Appendix II — Hardware Constraints for Transformer Models

Transformer models could not exist without optimized hardware. Memory and disk management design remain critical components. However, computing power remains a prerequisite. It would be nearly impossible to train the original Transformer described in Chapter 2, Getting Started with the Architecture of the Transformer Model, without GPUs. GPUs are at the center of the battle for efficient transformer models.

This appendix to Chapter 3, Fine-Tuning BERT Models, will take you through the importance of GPUs in three steps:

  • The architecture and scale of transformers
  • CPUs versus GPUs
  • Implementing GPUs in PyTorch as an example of how any other optimized language optimizes

The Architecture and Scale of Transformers

A hint about hardware-driven design appears in the The architecture of multi-head attention section of Chapter 2, Getting Started with the Architecture of the Transformer Model:

“However, we would only get one point of view at a time by analyzing the sequence with one dmodel block. Furthermore, it would take quite some calculation time to find other perspectives.

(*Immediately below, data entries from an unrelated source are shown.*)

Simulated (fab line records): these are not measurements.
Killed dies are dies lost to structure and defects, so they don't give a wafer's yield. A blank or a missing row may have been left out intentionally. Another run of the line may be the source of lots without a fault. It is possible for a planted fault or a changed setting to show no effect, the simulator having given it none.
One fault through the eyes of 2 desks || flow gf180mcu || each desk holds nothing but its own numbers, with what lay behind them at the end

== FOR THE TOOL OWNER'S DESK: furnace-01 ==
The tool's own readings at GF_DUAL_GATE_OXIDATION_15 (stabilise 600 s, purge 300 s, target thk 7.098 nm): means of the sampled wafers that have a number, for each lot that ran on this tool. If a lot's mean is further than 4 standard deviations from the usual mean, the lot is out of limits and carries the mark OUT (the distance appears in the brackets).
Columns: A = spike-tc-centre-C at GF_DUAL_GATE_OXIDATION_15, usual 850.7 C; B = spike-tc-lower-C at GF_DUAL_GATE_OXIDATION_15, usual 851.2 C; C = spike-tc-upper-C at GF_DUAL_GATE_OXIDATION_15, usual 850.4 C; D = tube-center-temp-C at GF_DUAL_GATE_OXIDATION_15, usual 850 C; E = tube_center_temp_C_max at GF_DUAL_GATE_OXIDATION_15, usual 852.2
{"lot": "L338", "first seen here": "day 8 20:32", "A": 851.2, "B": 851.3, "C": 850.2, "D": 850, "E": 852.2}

A better way is to divide the dmodel = 512 dimensions of each word xn of x (all the words of a sequence) into 8 dk = 64 dimensions.

We then can run the 8 “heads” in parallel to speed up the training and obtain 8 different representation subspaces of how each word relates to another:

Une image contenant table

Description générée automatiquement

Figure II.1: Multi-head representations

You can see that there are now 8 heads running in parallel.

We can easily see the motivation for forcing the attention heads to learn 8 different perspectives. However, digging deeper into the motivations of the original 8 attention heads performing different calculations in parallel led us directly to hardware optimization.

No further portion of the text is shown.